Some Utah legislators are confused. Senate President Wayne Niederhauser is one of those.
He said this week that, since his Republican caucus has decided against debating any bills that have to do with same-sex marriage, they also should ignore a bill that would prevent discrimination against a minority group in Utah.
The only link between the two is that they both involve people in the lesbian, gay, bisexual and transgender community in Utah. But the issue now before the federal courts over whether Utah’s ban on gay marriage is constitutional has nothing whatever to do with SB100, a bill would prohibit employers or landlords from denying jobs or housing based on a person’s sexual orientation.
Adding to the confusion, Niederhauser threw “religious liberties” into his admonition against discussing SB100. Why would the Senate leader even imply that a Utahn is justified in denying a gay person a job or a place to live only because that Utahn’s beliefs condone such discriminatory behavior?
Utah doesn’t tolerate discrimination based on race, ethnicity or gender, because federal law doesn’t allow it — and, we hope, because discrimination simply isn’t right.
Sen. Stephen Urquhart, R-St. George, who is sponsoring SB100, put a sticky note on the door of the Senate chamber Friday that read “Hear SB100” and asked that other Utahns who oppose discrimination do likewise. And they did — by the hundreds.
But, rather than impressing conservative Republicans like Niederhauser with the momentum of public opinion supporting fair treatment of gays, the notes only convinced the Senate president that the issue is just too “emotional” to be addressed now.

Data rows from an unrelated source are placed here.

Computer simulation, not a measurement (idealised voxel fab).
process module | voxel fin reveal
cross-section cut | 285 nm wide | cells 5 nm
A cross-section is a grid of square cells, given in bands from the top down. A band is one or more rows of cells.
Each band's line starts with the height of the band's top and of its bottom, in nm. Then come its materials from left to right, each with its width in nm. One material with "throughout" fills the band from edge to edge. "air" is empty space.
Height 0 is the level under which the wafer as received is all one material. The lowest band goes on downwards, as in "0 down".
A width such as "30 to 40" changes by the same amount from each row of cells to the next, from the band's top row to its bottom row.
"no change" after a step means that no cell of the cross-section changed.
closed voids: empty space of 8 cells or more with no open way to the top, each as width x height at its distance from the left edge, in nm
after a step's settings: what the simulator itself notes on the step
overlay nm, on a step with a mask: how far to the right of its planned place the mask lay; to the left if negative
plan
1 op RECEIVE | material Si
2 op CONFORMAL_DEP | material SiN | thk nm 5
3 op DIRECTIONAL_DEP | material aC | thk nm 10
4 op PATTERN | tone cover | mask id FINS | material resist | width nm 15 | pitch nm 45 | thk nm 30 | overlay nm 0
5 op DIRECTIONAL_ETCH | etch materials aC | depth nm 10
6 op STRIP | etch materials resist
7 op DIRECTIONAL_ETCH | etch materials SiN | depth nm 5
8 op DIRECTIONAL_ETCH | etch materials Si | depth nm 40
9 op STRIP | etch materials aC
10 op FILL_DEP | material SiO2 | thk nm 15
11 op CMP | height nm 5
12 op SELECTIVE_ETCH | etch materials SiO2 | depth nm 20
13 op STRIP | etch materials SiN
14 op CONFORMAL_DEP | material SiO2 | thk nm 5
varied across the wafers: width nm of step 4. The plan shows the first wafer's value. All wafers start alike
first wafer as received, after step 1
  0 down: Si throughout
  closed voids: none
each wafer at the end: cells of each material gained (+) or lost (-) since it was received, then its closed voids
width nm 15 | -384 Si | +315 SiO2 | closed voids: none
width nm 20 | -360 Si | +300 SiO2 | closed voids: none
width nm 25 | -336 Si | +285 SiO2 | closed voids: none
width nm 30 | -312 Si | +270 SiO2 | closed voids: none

The notes are certainly not the only indication that Utahns want to outlaw discrimination against gays. A growing number of cities and counties have passed such laws, and The Church of Jesus Christ of Latter-day Saints endorsed the ordinance passed by Salt Lake City.
A poll conducted for The Tribune found that 60 percent of Utahns support a ban on workplace and housing discrimination, while 35 percent are opposed.
Nevertheless, a ban on discrimination against LGBT Utahns has been proposed in each legislative session for the past five years but only once — last year — has received committee approval.
Housing and employment rights for gays will pass eventually; there is no reason to delay any longer.